Strange tales of ale

New beer book

For an eclectic look at the world of beer over two millennia, grab a copy of Strange Tales of Ale by British beer author, historian and blogger, Martyn Cornell.

Cornell’s new book kicks off with the tragic tale of London’s great beer flood of 1814. He writes, “A huge vat filled with maturing porter fell apart at Henry Meux’s Horse Shoe brewery. More than 570 tons of beer crashed through the brewery’s back wall and out into the slums behind in a vast wave at least 15 feet high”. Eight women and children died and others were injured.
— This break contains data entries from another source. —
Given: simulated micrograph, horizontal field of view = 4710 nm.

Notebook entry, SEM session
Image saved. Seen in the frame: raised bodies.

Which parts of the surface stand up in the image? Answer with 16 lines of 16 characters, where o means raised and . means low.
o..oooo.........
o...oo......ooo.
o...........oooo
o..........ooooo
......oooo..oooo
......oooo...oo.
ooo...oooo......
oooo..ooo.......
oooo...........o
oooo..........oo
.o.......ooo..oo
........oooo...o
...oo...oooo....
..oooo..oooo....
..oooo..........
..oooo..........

On a happier note, Cornell details how RAF Spitfire pilots, with tacit approval of the Air Ministry, flew beer in “jettison tanks” to the troops in Normandy in the weeks following D-Day.

The book is available in electronic and print format from Amazon and Google Books.

Beer reviews

Bright Brewery Smoko Rauchbier 330ml $5
Smoko emulates the beechwood-smoked beers (rauchbier) of Bamberg, Germany, where it makes delicious company, as I found out firsthand, for liver dumpling soup. So it’s a forceful beer to enjoy with rich food, not quinoa. Smoko reeks of campfire clothing and bacon, combining rich malt and bitter hops with meaty, smoky flavours.

Bright Brewery Alpine Ale 330ml $3.95
Craft brewers explore every corner of the beer world, at times challenging our senses with powerful flavour combinations. But they also make simpler brews for everyday quaffing. Bright Brewery succeeds in this area with its single malt, single hop Alpine Ale. It’s malty, tasty, fresh and finishes with a balanced, lingering hops bitterness.